Four years in the reporting and two in the writing, Peter L. Bergen's Holy Way Inc. is in no way a tawdry cash-in on the awful events of 11th September 2001 but rather a measured study of the wide-ranging influence of al-Qaeda, written by a journalist who has actually interviewed Osama bin Laden.
Bergen's book is part investigative study of bin Laden and his global connections and part travelogue of the writer's journey's around the Middle east and it is these latter parts which provide the book's best sections.
There are a few inconsistencies in the text and, depending on your perspective, these are either trivial and inconsequential and due to the book being pushed into publication ahead of schedule, or they are significant and worth exploring further, though the author does not.
Bergen automatically links Osama bin Laden to the 9/11 atrocity, which might seem reasonable to many readers but this is simply never proven in fact. Indeed, the world's most well-funded investigative agency, the American FBI, does not include 9/11 in the list of crimes for which bin Laden is accused, in their Ten Most Wanted list, due to a lack of evidence.
Bergen acknowledges that the 9/11 hijackers, whilst living in the United States, were wired $100 000 to finance their operation. Who financed 9/11 is never delved into further than that, though it is obviously of tremendous importance. Bergen is not alone in his lack of curiosity: the official 9/11 "Independent" Commission deemed the funding of the hijackers as not worthy of their attentions either.
Bergen writes correctly that Mohammed Atta goes on a drinking binge only days before crashing American Airlines flight 11 into the North Tower, which he describes as "puzzling." Surely the consumption of alcohol undermines the premise that these were religiously motivated terrorists? The actual events are more disturbing than Bergen writes: the hijackers visited Las Vegas, were indeed seen drinking alcohol and enjoying the company of prostitutes. Not exactly the behaviour of people who detested the morally bankrupt West.

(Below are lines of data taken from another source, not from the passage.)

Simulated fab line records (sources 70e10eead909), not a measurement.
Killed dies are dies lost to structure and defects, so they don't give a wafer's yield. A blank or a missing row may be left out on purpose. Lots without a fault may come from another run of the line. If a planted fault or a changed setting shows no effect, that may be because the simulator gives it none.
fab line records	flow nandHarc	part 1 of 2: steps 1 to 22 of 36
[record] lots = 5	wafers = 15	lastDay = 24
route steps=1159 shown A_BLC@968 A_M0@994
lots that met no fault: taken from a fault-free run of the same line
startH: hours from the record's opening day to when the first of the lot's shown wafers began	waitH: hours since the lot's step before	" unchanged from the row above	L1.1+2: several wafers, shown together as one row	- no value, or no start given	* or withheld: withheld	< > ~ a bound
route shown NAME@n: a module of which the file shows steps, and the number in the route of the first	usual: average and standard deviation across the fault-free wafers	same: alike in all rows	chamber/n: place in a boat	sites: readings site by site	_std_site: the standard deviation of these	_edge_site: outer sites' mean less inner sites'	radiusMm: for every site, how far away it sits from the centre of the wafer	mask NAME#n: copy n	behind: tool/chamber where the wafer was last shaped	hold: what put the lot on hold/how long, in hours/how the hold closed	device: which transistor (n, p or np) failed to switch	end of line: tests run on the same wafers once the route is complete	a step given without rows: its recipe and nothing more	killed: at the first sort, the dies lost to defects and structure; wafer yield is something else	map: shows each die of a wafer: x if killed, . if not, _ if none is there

Bergen also states that found in Atta's bags which never made it on to flight 11 purely by accident, were Atta's will (other suspect documents were also found). Why Atta would include this document, knowing that it would be immolated in the furnace of the explosion of the aircraft, is never considered.
Despite these errors, Peter L. Bergen's book is still worth a read for how he connects the dots betwixt Embassy bombings in Africa, hotel bombings in the Far East, the bombing of the USS Cole, the 'Black Hawk Down' events in Somalia, the first World Trade Center attacks and others. Not as in-depth as Jason Burke's superior Al-Qaeda, Holy War Inc. provides a serious introduction to the disturbing world of terrorists with a medieval mindset who avail themselves of the modern world's tools of communication and destruction.